(July 19) An early end to the New Jersey blueberry deal and a late start for Michigan should mean strong pricing ahead for Michigan blueberries, shippers say.

By mid-July, Michigan’s f.o.b.s were above last year’s levels. The U.S. Department of Agriculture reported boxes of 12 1-pint cups of medium-large blueberries at $12 July 15, compared to large at mostly $11 the same time last year.

Movement from New Jersey is expected to decrease now that harvest has passed its peak there, the USDA reported.

In mid-July, demand for blueberries exceeded supplies, said Mike Klackle, vice president of sales for Global Berry Farms, Naples, Fla., the exclusive marketer for MBG Marketing/Michigan Blueberry Growers Association, Grand Junction.
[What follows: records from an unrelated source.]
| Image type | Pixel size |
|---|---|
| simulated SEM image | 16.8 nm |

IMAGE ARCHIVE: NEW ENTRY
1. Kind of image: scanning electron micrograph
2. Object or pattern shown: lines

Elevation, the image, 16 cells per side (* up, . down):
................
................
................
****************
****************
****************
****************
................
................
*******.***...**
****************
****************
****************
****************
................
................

Michigan’s blueberry crop was lagging behind normal production schedules, partly because of the state’s drought conditions, which slowed ripening, he said.

The association had expected to hit its peak the week of July 15, Klackle said. That could be delayed toward the end of the week of July 22, he said.

Last year the association produced 9 million pounds of Michigan’s 20 million pounds of fresh blueberries, said Kirk McCreary, general manager.

The same drought conditions limiting initial volumes also could result in smaller sizing of blueberries, said Miguel Ochoa, partner in A&L Farms Inc., Grand Haven, Mich.

Still, McCreary said most growers have overhead irrigation. Rains the week of July 8 also helped considerably, he said.

Farther north than Grand Junction, A&L normally starts harvest around July 7. This year, Ochoa said he didn’t see harvest beginning until around July 19.

“So we’re running a couple of weeks late,” he said.

The company usually gets into heavy volumes by the first week of August, but that could also be a few days late because of the season’s late start.

Spring freezes also could contribute to lower blueberry volumes from Michigan, where production is expected to decrease by 10% this season, Ochoa said.

Last year, Michigan produced 63.5 million pounds of blueberries, with 20 million of that going to the fresh market, McCreary said. This season, the industry has projected total production at 57 million pounds, with 20 million slated for the fresh market, he said.

Peak Michigan production during July opens up opportunities for retail promotions, he said. British Columbia should come on the scene in early August, McCreary said.

Michigan should continue to ship through October from controlled-atmosphere storage, he said.